}

Sunday, February 14, 2016

Don’t tell me not to be glad

Society tells us it’s impolite to celebrate someone’s death. No matter how bitter the enmity, and no matter how strong the adversarial relationship, we are to say only nice things, or, if we can’t manage that, remain completely silent. Screw that!

US Supreme Court Associate Justice Antonin Scalia died, and I won’t pretend to be the least bit sorry he’s gone from the court he polluted for three long decades. I would have been perfectly happy for him to simply retire, but he was never going to do that, so this was the only possible way to see him leave the court.

So—to be abundantly clear about this—I’m not actually celebrating his death, because that's something about which I couldn’t possibly care less. Instead, I’m celebrating the fact that he’s gone from the Supreme Court, because that I care very much about.

Scalia was the scourge of all fair-minded Americans. He was focused on imposing his personal views of what the eighteenth century authors of the US Constitution meant when they wrote it—even though he was often demonstrably wrong (like about the Second Amendment, for example, about which he flip-flopped). But that wasn’t all he cared about: He sought to impose his extremist rightwing religious views onto everyone, too.

As a rightwing Roman Catholic, Scalia was fervently anti-abortion. He believed that not only did women not have the constitutional right to abortion as affirmed in Roe v. Wade, he thought no government could grant that right.

Scalia was also rabidly anti-gay. He wrote angry, bitter, and even vicious dissents attacking the human and civil rights of gay Americans, and he often used deeply bigoted language to mount such attacks. He also compared being gay to murder because he believed both are “immoral”. What his votes on the Supreme Court mean is that he believed gay people should be put in prison for having sex, and same-gender couples should not have the exact same legal rights and protections that their married heterosexual friends and family members take for granted as a birthright.
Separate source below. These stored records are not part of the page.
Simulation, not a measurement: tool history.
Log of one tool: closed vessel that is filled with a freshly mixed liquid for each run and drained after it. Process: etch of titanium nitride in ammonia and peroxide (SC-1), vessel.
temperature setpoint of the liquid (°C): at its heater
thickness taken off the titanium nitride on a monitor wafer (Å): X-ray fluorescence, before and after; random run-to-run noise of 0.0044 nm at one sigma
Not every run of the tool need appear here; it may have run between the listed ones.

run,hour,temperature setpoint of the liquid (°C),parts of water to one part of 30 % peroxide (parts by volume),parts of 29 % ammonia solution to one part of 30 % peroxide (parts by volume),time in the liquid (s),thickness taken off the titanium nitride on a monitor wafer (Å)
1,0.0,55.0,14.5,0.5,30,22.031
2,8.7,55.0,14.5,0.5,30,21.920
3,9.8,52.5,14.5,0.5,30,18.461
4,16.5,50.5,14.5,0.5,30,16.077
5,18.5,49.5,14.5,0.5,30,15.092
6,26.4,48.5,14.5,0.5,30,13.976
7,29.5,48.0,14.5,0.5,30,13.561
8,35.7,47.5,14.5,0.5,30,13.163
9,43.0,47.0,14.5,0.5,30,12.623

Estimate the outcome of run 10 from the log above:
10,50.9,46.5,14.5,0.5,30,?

So, I completely disagreed with Scalia’s politics: He was wrong on abortion, he was wrong on the Second Amendment (after he flip-flopped), he was wrong on gay people’s right to privacy, and he was wrong about marriage equality.

I also utterly reject the nonsense that he was a “brilliant”: The man promoted a weird view of the Constitution, one that was forever entombed in a time when black people were mere property, women had no rights whatsoever, and gay people belonged in prison or being executed. That bizarre way of thinking can be called many things, but “brilliant” is absolutely not one of them.

Practically before Scalia’s body was even cold, Republicans announced that they plan to play their typical partisan games, blocking any nominee put forward by President Obama. That would be an utter abdication of their duty under the Constitution, and incredibly stupid politics: It would ensure Democrats re-take the US Senate.

What annoys me most about the Republicans’ partisan political games is this: Do Republicans seriously expect us to believe that blocking any nominee, no matter how qualified or good, thereby refusing to do their duty, would be about ANYTHING other than purely partisan politics?! Do they seriously expect us to think their partisan political games are reasonable? REALLY?!

So, if this had happened in George W. Bush’s last year, Republicans would have been completely okay if Democrats had done what Republicans now plan to do? Because we all know damn well that if the roles were reversed, Republicans would NEVER agree to wait for the next president. Mitch McConnell and his cabal clearly think we’re all far too stupid to see what they’re up to: The same old stupid partisan political games they always play.

If Republicans’ games succeed, there could be a 4-4 split in Supreme Court decisions, which would mean that the lower court decision would stand, but no precedent would be set. It would be as if the Court had never even considered the cases [for more about cases this could affect, both Think Progress and also Vox have listed cases and what could happen].

So, I’m not the least bit sorry that Scalia is gone from the Supreme Court, even though it took his death to happen. After all, he could have chosen to leave by retiring, but he didn’t. The fact that he’s gone from the court is the only thing that matters.

There’s been some moralising on the centre and left, tut-tutting those of us who are glad Scalia’s gone. They scold us for an imagined lack of grace, and for being inhuman. Putting aside that Scalia himself was inhuman toward LGBT people like me, I think this sort of self-righteous preaching is naïve.

The very moment that news of Scalia’s death was announced, the rightwing went into overdrive promoting the virtual sainthood of Scalia, as if everything he did and said was nearly divine, beyond reproach or dissent. Put another way, the rightwing immediately set about the task of shaping and forming public discourse about Scalia, and what his image and legacy would be. By remaining silent, those of us who were adversaries and critics during his lifetime would be contributing to the political canonisation of a man who was, to us, the very opposite of a saint.

Scalia’s family knows all this, and they’re well used to it: As a public figure, Scalia constantly faced criticism, so it’s absurd to suggest that critics should now suddenly remain silent—at the very moment the rightwing is asserting theirs as the only correct opinion and view of the man and is career. It is our duty to proclaim our dissent and repeat out criticism.

So, don’t anyone dare to tell me not to be glad Scalia’s gone from the Court, because I am glad. It’s his death itself that I couldn’t possibly care less about.

Update: Writing on The Advocate, Neal Broverman says "Dear Straight People: We're Entitled to Our Feelings on Scalia". I concur.